NAME
Lingua::EN::Titlecase - Titlecasing of English words by traditional editorial rules.
VERSION
0.03
CAVEAT
Alpha software. I'm very interested in feedback! All interfaces, method names, and internal code subject to change or being roundfiled in the BackPan.
Apologies for the current placeholders in this doc.
SYNOPSIS
use Lingua::EN::Titlecase;
my $tc = Lingua::EN::Titlecase->new("CAN YOU FIX A TITLE?");
print $tc->title(), $/;
$tc->title("and again but differently");
print $tc->title(), $/;
$tc->title("cookbook don't work, do she?");
print "$tc\n";
DESCRIPTION
Titlecasing in standard English usage is the initial capitalization of regular words minus inner articles, prepositions, and conjunctions.

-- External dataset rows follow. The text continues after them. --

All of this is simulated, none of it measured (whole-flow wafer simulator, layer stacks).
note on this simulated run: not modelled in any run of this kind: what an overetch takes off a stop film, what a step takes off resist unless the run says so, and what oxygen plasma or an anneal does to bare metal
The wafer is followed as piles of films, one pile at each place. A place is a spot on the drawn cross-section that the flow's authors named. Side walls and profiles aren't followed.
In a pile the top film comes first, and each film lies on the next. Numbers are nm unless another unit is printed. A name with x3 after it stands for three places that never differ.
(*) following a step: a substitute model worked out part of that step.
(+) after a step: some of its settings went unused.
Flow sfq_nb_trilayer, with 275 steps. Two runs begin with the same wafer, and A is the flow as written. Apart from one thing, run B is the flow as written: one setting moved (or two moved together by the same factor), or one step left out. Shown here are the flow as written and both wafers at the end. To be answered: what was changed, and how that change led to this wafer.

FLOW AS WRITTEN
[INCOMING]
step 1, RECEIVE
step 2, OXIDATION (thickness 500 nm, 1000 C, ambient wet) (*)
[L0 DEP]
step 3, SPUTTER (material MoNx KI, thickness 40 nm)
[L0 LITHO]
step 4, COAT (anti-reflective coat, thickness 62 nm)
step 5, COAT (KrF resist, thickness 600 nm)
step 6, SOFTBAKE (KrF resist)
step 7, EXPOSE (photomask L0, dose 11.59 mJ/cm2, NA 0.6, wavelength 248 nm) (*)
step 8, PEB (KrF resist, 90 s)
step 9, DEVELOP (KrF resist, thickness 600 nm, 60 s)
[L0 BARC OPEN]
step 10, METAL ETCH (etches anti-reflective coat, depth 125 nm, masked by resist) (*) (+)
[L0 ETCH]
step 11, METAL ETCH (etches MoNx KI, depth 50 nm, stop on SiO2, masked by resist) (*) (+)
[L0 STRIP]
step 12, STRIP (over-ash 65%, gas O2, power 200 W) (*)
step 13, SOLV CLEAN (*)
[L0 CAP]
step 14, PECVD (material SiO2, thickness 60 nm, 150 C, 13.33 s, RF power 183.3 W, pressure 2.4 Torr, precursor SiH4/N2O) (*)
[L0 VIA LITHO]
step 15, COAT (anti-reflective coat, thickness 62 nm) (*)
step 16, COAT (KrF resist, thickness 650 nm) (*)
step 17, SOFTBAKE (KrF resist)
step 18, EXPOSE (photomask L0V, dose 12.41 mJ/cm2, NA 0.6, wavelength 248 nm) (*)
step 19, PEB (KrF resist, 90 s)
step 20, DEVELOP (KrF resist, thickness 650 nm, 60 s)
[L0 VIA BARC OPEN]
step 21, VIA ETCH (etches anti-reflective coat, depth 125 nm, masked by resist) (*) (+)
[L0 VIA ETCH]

This is one of those problems that is somewhat easy to solve for the general case but impossible to solve for all cases. Hence the lack of module till now.
# allow for style/usage plugins...?
Simple techniques like--
$data =~ s/(\w+)/\u\L$1/g;
Fail on words like "can't" and don't always take into account editorial rules or cases like--
- compound words -- Perl-like
- abbreviations -- USA
- mixedcase and proper names -- eBay: nEw KEyBOArD
-
NB: cases like iPod and eBay do not currently work properly and don't yet have a hook to manually correct this. They will have both in future versions.
- all caps -- SHOUT ME DOWN
Lingua::EN::Titlecase attempts to cater to the general cases and provide hooks to address the special.
INTERFACE
- Lingua::EN::Titlecase->new()
- $tc->new
-
The string to be titlecased can be set three ways. Single argument to new. The "original" hash element to
new
. With thetitle
method.$tc->new("this is what should be titlecased"); $tc->new(original => "no, this is"); $tc->title("i beg to differ");
The last is to be able to reuse the Titlecase object.
Lingua::EN::Titlecase objects stringify to their processed titlecase, if they have a string, the ref of the object otherwise.
- $tc->original
-
Returns the original string.
- $tc->title
-
Set the original string, returns the titlecased version. Both can be done at once.
print $tc->title("did you get that thing i sent?")
- $tc->titlecase
-
Returns the titlecased string. Croaks if there is no original set via the constructor or the method
title
.
STRATEGIES
One of the hardest parts of properly titlecasing input is knowing if part of it is already correct and should not be clobbered. E.g.--
Old MacDonald had a farm
Is partly right and the proper name MacDonald should be left alone. Lowercasing the whole string and then title casing would yield--
Old Macdonald Had a Farm
So, to determine when to flatten a title to lowercase before processing, we check the ratio of mixedcase and the ratio of caps.
- $tc->mixed_threshold
-
Set/get. The ratio of mixedcase to letters which triggers lowercasing the whole string before trying to titlecase. The built-in threshold to clobber is .30.
# example
- $tc->uc_threshold
-
Same as mixed but for "all" caps. Default threshold is .90.
# example
- $tc->mixed_case
-
Scalar context returns count of mixedcase letters found. All caps and initial caps are not counted. List context returns the letters. E.g.--
my $tc = Lingua::EN::Titlecase->new(); $tc->title("tHaT pROBABly Will nevEr BE CorrectlY hanDled"); printf "%d, %s\n", scalar($tc->mixedcase), join(" ", $tc->mixedcase);
Yields--
11, H T R O B A B E C Y D
This is useful for determining if a string is overly mixed. Substrings like "pH" crop up now and then but they should never compose a high percentage of a properly cased title.
- $tc->wc
-
"Word" count. Scalar context returns count of "words." List returns them.
- $tc->lowercase
-
Count/list of lowercase letters found.
- $tc->mixedcase
-
Count/list of mixedcase letters found.
- $tc->uppercase
-
Count/list of uppercase letters found.
- $tc->whitespace
-
Count/list of whitespace -- \s+ -- found.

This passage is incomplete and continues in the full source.